Anecdotes gonna Anecdote

Recently, I was tasked with refactoring a Python script that was taking about 20 hours to run. I was wondering how much data was being processed in order for a job to take that long to run, it must have been dozens of terabytes of data or highly complex computations running on a small ec2 instance out there. Well, come to find out it's running on a i4.16xlarge machine. That's 64vCPU and 512Gb of RAM! So, this means that the data source they are pulling from must be I/O constrained, right? Again, not the issue. It was a sharded, read-replica Postgres instance that could eat up any load that was thrown at it, especially given its production criticality. So, the source will let you read data as fast as you ask for it, and the queries when you filtered for the unique ID were blazingly fast. My next thought was "whoever wrote the script must really not know what they are doing". So I dove into the code base... pure Python written by 2 very talented Software Engineers that were using optimizations in Python that looked like they were straight out of the "Fluent Python" book, this Python was far better than anything I could have hope to write. So, the machine is large enough, the source is fast enough, the code is optimized enough, how the hell am I supposed to speed up this code?

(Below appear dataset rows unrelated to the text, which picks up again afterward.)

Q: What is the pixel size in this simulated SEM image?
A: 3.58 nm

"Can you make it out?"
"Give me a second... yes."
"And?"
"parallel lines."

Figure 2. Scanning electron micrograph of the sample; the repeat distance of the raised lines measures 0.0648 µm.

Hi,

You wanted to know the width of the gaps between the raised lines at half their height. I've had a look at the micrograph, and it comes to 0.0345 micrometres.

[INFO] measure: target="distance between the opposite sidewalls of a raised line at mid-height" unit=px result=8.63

"Just refactor to Rust, bro!"

Enter stage right, meme 2. I needed to move this data that was growing at an exponential rate and quickly to our analytics warehouse, but how? I had been learning some Rust and C in my spare time out of curiosity and decided "Screw it, I'll meme this project, we are refactoring to Rust". I was prepared for this to take weeks, fighting the borrow checker, dealing with lifetime errors, "map error, trait does not exi...", refactoring newb shoddily written Rust code so it could maybe see a 20% speed boost over its Python counterpart. Writing Rust actually wasn't that bad. I know I wasn't writing it as "idiomatically" as I should, but hey I could always clean it up later.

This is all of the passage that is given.